Years ago I had the good fortune of befriending a couple of Garage Mak customers who have close relationships with the Miyagawa brothers; owners of the Nagano based tuning powerhouse, Garage Mak. Amemiya, Tsubaki, Seki, and others, have become good friends of mine, and have also given me the opportunity to meet, and work with, the two men behind one of Japan’s most comprehensive tuning shops. This last week I made the drive out to Nagano again to talk to Tatsuhiro and Kazunori Miyagawa about the upcoming Attack season, and get a better look at their new line of R35 GTR aero.
Started in 1994, Garage Mak was conceived how many tuning shops around the world are, out of a desire to build cars bespoke to their own ideas. With the brothers’ home track being Maze Circuit in the Niigata prefecture, they had an eagerness to build cars tailored to that specific track. Starting with an S13 platform, they built their first demo car in the early 90’s in hopes of improving performance at Maze. Eventually, pivoting their experience on the S13 they built, they garnered the knowledge and made a name for themselves with their unique tuning approach. At their current shop, they have all the means to build a complete car for any medium their customers request. In addition to working closely with HKS in parts development, they also (perhaps more famously), are known for their in-house production of beautifully functional, carbon aero pieces. Specifically for various Nissan platforms, their Revolution line of body parts have made an impact world-wide, and are among the most widely recognized. It’s been a few years since I’ve been able to meet up with friends from the area, so I was looking forward to both seeing what was new at the shop, and reuniting with everyone from Nagano.
I knew the 260 kilometer drive by myself from Yokohama was going to be a little boring (or as Sekinei would put it, it was a drive fit for a lonely carboy), but surprisingly it wasn’t that bad. At the beginning of the year, Sekinei and I drove to Suzuka; a drive that’s almost 400km. I thought that was pretty far at the time, but we were able to do that drive together, so time passed slightly quicker and we were able to take turns to break up the distance. So I figured it wouldn’t take that long to get up North. At any rate, Thursday morning I set off in my borrowed Toyota Wish, with the navigation guiding me towards the North. I had never been in that area this time of the year, and was looking forward to seeing the how the changing season affected the landscape.

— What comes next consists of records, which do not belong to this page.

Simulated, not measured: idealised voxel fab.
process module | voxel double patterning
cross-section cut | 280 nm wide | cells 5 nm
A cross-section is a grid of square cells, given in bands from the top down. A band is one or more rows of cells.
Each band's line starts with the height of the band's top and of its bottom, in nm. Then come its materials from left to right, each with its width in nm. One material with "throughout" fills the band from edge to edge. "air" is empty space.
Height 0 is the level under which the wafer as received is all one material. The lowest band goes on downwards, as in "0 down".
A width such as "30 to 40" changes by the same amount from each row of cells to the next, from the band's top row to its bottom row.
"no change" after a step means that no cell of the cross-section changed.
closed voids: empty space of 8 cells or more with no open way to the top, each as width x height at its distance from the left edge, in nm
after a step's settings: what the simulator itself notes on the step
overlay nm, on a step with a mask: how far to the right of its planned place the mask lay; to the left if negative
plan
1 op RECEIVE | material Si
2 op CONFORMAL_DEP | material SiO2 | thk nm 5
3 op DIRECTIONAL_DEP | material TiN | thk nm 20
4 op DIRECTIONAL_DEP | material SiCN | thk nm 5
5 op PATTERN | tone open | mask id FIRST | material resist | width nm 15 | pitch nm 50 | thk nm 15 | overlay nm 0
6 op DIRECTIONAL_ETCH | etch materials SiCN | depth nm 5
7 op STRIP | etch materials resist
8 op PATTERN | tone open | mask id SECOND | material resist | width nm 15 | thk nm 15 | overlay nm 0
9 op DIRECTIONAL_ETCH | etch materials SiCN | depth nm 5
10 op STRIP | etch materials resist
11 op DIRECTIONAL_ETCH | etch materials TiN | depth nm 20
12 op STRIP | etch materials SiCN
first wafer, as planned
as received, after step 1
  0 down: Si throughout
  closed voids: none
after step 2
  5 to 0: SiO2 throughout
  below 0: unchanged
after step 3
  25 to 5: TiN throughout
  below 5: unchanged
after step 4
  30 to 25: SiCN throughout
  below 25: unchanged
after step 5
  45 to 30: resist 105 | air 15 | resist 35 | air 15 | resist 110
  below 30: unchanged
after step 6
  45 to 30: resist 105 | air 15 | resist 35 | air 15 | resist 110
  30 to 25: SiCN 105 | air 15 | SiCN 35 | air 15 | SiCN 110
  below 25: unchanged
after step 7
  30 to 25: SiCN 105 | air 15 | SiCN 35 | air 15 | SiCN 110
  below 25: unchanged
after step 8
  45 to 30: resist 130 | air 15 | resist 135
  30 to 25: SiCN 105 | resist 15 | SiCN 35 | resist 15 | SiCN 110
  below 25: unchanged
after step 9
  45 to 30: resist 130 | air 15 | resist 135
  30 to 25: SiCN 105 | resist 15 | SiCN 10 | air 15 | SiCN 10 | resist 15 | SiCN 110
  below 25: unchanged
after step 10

First step was getting out of the city. As much as I dislike Tokyo, at least it provides interesting things to look at while you’re crawling through the cities horrendous traffic. No matter how many times you drive down the same street there’s always new things going on, or construction changes. An hour into it the traffic though I felt like I was back in Los Angeles, so I pulled over and got some gas and coffee.
I gave up on canned coffee a long time ago. Sekinei turned me on to the fresh brewed coffee at convenience stores; typically it’s less expensive, and fresher. They’re all pretty similar, but Lawson has the cutest marketing with their MACHI Cafe line. It’s too bad the cups are horribly designed, and even with the paper sleeve it burns your hand. While it’s nice that the Lawson attendant makes it for you, I’ve found that 7-11 has the best tasting. Plus I like pushing the buttons on the machine. One thing for sure is that they’re all better tasting than Starbucks.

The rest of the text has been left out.